In former FARC zones, Colombians hope for peace but grapple over vote
After almost four years of negotiations and an official peace accord between the government and the FARC, Colombians will vote this weekend on the future of peace. Few see it as an easy choice.
| Uribe, Colombia
Throughout the 52 years of war between government forces and leftist rebels, this small ranching and agricultural town in central Colombia has seen it all.
It was here that a small band of guerrillas in 1966 took on the name Revolutionary Armed Forces of Colombia (FARC) that would become internationally synonymous with terror, violence, and destruction. Uribe was also home to two attempts at peace agreements, in the 1980s and late 1990s, both of which failed to endure. Throughout the past several decades, locals have been unable to escape the Army bomb raids, rebel assaults, and civilians caught in the cross hairs of the war taking place in their fields, backyards, and town square.

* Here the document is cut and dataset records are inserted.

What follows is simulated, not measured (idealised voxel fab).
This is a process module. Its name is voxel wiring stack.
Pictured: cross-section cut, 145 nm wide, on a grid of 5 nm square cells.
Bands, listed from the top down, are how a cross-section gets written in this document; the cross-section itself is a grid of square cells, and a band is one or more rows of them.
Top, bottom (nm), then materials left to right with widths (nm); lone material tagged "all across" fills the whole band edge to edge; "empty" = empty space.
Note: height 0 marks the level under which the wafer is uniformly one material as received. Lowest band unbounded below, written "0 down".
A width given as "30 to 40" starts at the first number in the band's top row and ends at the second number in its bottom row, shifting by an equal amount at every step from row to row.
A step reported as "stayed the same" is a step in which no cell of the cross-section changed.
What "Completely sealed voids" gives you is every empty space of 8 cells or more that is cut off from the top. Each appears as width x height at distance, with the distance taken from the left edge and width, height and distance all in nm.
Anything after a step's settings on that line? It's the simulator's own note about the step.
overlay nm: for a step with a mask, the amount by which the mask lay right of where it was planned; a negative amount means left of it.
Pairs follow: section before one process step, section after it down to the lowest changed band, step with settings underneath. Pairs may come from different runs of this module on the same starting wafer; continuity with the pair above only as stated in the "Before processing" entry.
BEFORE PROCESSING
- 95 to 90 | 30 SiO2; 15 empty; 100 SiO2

But this Sunday, Colombians in Uribe and across the country will have the opportunity to personally participate in the fate of a historic peace deal to end the war. Voters will cast ballots for “yes” or “no” in a plebiscite that asks, “Do you support the final agreement to end the conflict and build a stable and lasting Peace?”
The most recent polls show 66 percent of voters nationwide will approve the deal, sealing the final step in officially ending the war. But in places like Uribe, where it’s hard to find anyone who is not a victim of the war and where the FARC reigned through coercion, fear, and violence, citizens are struggling with the question of peace: whether this deal can truly be trusted, and at what cost peace would come.
“I've thought about it and thought about it and I still don't know how I will vote," says Debora Molano, a lifelong resident of Uribe whose two sons were killed by the FARC when they refused to be recruited. "When I have the ballot in front of me I will choose, yes or no."
If she votes “no,” she worries the guerrillas will go back to their camps and the Army will go back to fighting them. "The intense war will go on and I wouldn't like to relive that," says Ms. Molano. "But what if I vote yes and it doesn't work? If I vote yes will my sons rise up from the ground?"
In an apparent bid to garner support for the peace accord and show their remorse, FARC commanders have been on a forgiveness-seeking campaign in the run-up to the vote. In an unprecedented gesture, at the government-FARC signing of the peace accord on Monday, rebel leader Rodrigo “Timochenko” Londoño apologized for "the pain we may have caused."
Molano says it gave her goose bumps to hear the unprecedented – and unexpected – apology. "I couldn't believe it," she says.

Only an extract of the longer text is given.